Between Nos. 15 and 40 an ill-feeling had been for a long while brewing. Both companies when running to down town fires used frequently to meet in Chatham Street, and fright the town from its propriety with angry wranglings, or with excited shouts as they would "buck" the pavements, one on either side of the street, and engage in a furious contest of speed in heir rival efforts to be first at the fire. On this remarkable occasion, however--it was a bright summer Sunday-- the two companies, after several hours of arduous duty at a fire in South Street, near Wall, turned homeward about the same time, and passed up Pearl Street together, in dangerous proximity to each other. The ropes of both sides were--as usual on Sundays--fully manned. Probably five hundred men confronted each other on either side. It had been rumored early in the day that No. 40 intended to attack No. 15, and destroy its boasted invincibility. The presence in the ranks of the former, of several noted fighters from 34 and 44, lent color to this report, and the hostile companies were followed by an army of expectant lookers-on and partisans.

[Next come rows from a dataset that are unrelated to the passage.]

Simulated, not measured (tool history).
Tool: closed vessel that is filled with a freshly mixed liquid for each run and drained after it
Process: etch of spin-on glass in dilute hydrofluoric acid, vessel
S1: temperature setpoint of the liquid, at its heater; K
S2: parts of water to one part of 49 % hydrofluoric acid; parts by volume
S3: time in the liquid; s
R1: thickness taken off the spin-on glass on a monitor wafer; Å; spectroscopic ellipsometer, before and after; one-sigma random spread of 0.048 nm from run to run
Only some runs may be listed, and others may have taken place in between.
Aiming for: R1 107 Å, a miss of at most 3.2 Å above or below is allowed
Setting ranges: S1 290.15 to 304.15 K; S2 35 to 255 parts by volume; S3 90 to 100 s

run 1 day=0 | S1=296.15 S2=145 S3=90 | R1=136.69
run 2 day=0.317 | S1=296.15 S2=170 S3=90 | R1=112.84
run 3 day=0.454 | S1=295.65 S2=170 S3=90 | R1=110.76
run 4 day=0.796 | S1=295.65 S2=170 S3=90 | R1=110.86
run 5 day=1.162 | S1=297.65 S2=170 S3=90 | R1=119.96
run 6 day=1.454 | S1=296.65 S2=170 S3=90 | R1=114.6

The two wheeled into Chatham Street together, No. 15 leading. No. 15 turned eastward on it usual way homeward, via the Bowery. No. 40 should have taken the westward course down Chatham Street to its house on Mulberry Street, but instead of doing so, followed its rival until the broad space of Chatham Square was reached. Here the two companies came abreast, and the satirical chaffing which up to this had marked their antagonism swelled into a chorus of mutual taunts and menaces. So they continued, until the Bowery was reached. At the head of 15's rope was "Country" McCluskey, confronted by the formidable Jim Jeroloman at the head of 40. At the rear of the line Hen Chanfrau was opposed by Mose Humphreys. Both sides were by this time ripe for conflict.
The two foremen, Colladay, on the part of No. 13, and Carlin, on the part of No. 40, passed rapidly up and down their respective, ostensibly endeavoring to preserve the peace, but in reality stimulating the courage and exciting pride of their partisans. "Now, boys, no fight," said Colladay, audibly, adding in an undertone, "but if they will have it, give it 'em good!" "Be quiet, men," said Carlin, loudly; then in a lower tone, "till they begin, then go in!" the vociferations of the opposing companies grew meanwhile louder and more threatening, until at last words being exhausted, both sides began to "peel" for the conflict which was felt to be inevitable. Jerolomon took out his earrings and put them in his pocket.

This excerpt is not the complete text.